LOS ANGELES — The interim CEO of the Los Angeles Clippers testified Tuesday that coach Doc Rivers told him he will quit if Donald Sterling remains the owner of the team.
LOS ANGELES — The interim CEO of the Los Angeles Clippers testified Tuesday that coach Doc Rivers told him he will quit if Donald Sterling remains the owner of the team.
CEO Richard Parsons testified at a trial to determine whether Sterling’s wife, Shelly, can sell the team for $2 billion to former Microsoft CEO Steve Ballmer as the NBA looks to force Donald Sterling from the league over racist statements.

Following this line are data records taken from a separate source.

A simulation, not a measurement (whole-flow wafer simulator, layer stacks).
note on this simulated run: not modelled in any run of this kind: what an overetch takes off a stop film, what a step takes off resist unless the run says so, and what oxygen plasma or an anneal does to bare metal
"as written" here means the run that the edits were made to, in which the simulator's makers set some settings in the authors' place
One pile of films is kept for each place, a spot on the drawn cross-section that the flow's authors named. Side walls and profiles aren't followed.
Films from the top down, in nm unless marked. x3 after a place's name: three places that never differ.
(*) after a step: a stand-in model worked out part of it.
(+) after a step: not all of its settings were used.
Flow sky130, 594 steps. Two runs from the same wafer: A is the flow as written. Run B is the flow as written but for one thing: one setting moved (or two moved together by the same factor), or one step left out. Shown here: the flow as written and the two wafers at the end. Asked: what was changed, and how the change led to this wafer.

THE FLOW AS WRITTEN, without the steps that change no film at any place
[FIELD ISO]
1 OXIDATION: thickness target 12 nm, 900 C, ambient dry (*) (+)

“Doc is troubled by this, maybe more so than anybody else,” Parsons said about Rivers, who is black. “If Mr. Sterling continues as owner, he does not want to continue as coach.”
Parsons said he fears there would also be an exodus of key players, including team captain Chris Paul, who heads the NBA players union.
The judge stopped Parsons from giving an account of his conversations with Paul when an NBA lawyer objected over privacy issues.
Parsons is a former chief executive at Time Warner and Citigroup who took over leadership of the Clippers in May during the media blitz surrounding the banishment of Sterling.
Under questioning by Ballmer’s lawyer, Parsons said the departure of Rivers would “accelerate the death spiral” of the Clippers.
“If Doc were to leave, that would be a disaster,” Parsons said. “Doc is the father figure, the one who leads.”
The discussion of Clippers players and coaches is new territory for the trial that has mostly explored the dealings between the Sterlings.
It wasn’t immediately clear what effect the new information might have on the narrow question under consideration — whether Shelly Sterling can sell the team under the family trust.
Messages left for team officials seeking comment from Rivers weren’t immediately returned.
Parsons, who is considered an expert in the management of major corporations, said he was certain that big corporate sponsors would pull out and season-ticket holders would demand their money back if Donald Sterling remains the owner.
“If your coach leaves, if your players don’t want to play with you, what do you have?” Parsons asked. “If your sponsors leave and the fans leave, it’s going to spiral down and down.”
Parsons also said he doesn’t believe that anyone will offer as much money for the team as Ballmer. That opinion was seconded by witness Anwar Zakkour, an investment banker who helped broker the deal for Ballmer’s purchase and said he never expected a bid so big.
Explaining why Ballmer would have bid over the value of the team, Zakkour said, “It was a trophy asset.”
“This is the highest price ever achieved for a sports team,” he said. “However way you count it, this is an amazing price that anyone should be satisfied with.”
Parsons and Zakkour said that if the NBA seized the team and put it up for auction, the price would drop because there would be less certainty about the team’s future.
Outside court, Sterling’s lawyer, Bobby Samini, said the billionaire would persist in his opposition to the sale because “he feels he was wronged” by the NBA.
“He has no desire to destroy the team,” Samini said. “He is fighting to protect his rights.”
Later Tuesday, Sterling fired off another legal volley, filing a new lawsuit against his wife, the NBA and league Commissioner Adam Silver that alleges fraud, breach of contract, unfair business practices and infliction of emotional distress. He claimed, among other things, that he was tricked into being examined by psychiatrists to establish whether he was mentally competent.